(The Virginia Stage Company set begins to take shape.)
By Jeff Maisey
Sorry, Mr. Scrooge, but humbuggery won’t entirely dampen Christmas this year if the Virginia Stage Company has a say in the matter. And it seems they do.
From December 16-24, the professional theater company will present a more minimalist version of its annual tradition, Charles Dickens’ “A Christmas Carol.”
While the set designs will be less elaborate and not as fantastically Victorian in aesthetics for 2020, the use of effective lighting, traditional costuming and a reduced cast of four will allow the storytelling to shine, arguably, more clearly than ever.
“I think that simpler and cleaner is better,” said director/adaptor Patrick Mullins. “If you are meeting the audience where they are and tell the story cleanly then that does the work. It’s more direct.”
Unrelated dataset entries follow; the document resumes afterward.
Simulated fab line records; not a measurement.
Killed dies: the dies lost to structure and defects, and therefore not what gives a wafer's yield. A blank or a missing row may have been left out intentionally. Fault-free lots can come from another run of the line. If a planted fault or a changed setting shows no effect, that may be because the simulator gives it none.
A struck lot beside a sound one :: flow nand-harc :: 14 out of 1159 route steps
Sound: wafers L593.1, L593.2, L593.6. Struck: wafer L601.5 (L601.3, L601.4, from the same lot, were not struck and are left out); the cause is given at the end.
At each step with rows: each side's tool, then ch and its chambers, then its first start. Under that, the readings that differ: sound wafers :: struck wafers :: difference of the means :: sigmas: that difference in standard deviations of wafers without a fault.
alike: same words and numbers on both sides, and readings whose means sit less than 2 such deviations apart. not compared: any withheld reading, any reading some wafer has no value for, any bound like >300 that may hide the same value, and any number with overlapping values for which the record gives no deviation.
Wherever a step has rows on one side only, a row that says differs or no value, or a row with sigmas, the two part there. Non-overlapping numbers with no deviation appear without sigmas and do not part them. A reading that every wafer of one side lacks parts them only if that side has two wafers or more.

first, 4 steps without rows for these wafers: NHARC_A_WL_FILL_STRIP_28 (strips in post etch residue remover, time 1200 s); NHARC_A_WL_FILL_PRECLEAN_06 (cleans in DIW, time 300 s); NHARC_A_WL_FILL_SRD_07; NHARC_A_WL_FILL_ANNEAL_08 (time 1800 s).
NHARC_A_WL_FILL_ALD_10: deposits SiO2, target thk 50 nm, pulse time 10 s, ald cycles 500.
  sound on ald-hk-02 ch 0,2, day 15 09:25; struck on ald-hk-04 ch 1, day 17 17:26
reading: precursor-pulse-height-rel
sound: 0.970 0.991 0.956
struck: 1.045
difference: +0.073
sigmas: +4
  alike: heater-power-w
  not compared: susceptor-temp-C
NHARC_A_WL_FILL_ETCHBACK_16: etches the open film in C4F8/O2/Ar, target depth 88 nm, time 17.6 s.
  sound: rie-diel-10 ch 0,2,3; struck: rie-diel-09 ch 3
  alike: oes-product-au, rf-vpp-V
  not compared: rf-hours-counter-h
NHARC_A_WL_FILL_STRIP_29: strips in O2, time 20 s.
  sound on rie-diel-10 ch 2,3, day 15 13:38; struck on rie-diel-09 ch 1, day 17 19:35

Joining Mullins, who will also play the lead role as Scrooge, are ensemble actors Meredith Noel (an alumna of Norfolk State University) and Ryan Clemens (a regular VSC performer). Both Noel and Clemens are true theatrical talents. Noel’s acting credits include performing in the VSC’s presentation of “A Raisin in the Sun,” “The Wiz” and “The Hampton Years,” while Clemens appeared on stage in the roles of Lt. Brannigan in “Guys & Dolls,” Mr. Wormwood in “Matilda,” and was a credible Jacob Marley and Bob Cratchit in previous versions of “A Christmas Carol.”
The fourth element in this production is the multi-talented Tyree Jones, a senior at Norfolk State University majoring in drama and theatre. Jones contributes as ensemble actor, pianist and music director.
On stage, the fantastic four cast members must remain 10 feet apart. In-person audience members will also have social distance protocols to adhere to.
Thanks to the generosity of presenting sponsor PNC Bank, admission fees are waived for Virginia Stage Company’s live, in-person performances between December 16-24 at the historic Wells Theatre. Theater-goers need only to register online at vastage.org for seating of 2, 4 or 6 persons. The maximum number of people allowed is capped at 150. There will also be an option to experience the play virtually December 21-31.
The new normal is what it is, and yet maintaining this annual tradition is something Virginia Stage Company felt was important to pursue.
“We have so many folks who come to ‘Christmas Carol’ every single year and it is a part of their holiday tradition,” said Mullins, who has been part of 14 productions of “A Christmas Carol.” “We wanted to still be able to share that. It’s part of what we do being rooted in the community.”
Like everything in 2020, rehearsals have been a different sort of experience for the cast. Masks are worn and distance maintained. There are protocols on who can touch what stage prop and maintaining clean surfaces.
“It makes everything twice as laborious, but it’s also incredibly rewarding to be somewhere with people and creating something,” said Mullins.
“I think what I’ve realized in working on it this time is how much the story is about a person who is processing the trauma of his life and his life choices, and he’s processing all of that,” Mullins said of the famously fictional character, Ebenezer Scrooge. “Yet it is a ghost story but still a human life story.”
Mullins’ evolving takeaway from the meaning of the work is that people should continue to grow and learn as they get older instead of being stuck with all life’s trappings in the past.
Originally this “direct” version of “A Christmas Carol” was something the Stage Company thought it could tour around the region as a community event. The governor’s recent ban on public “gatherings” of more that 25 people put the brakes on that plan.
In the end, with the sight of the enormous scary puppetry of Future and the heartwarming conclusion of a seasonal favorite, this year’s production of “A Christmas Carol” is more important than ever — and the Wells Theatre is its perfect setting.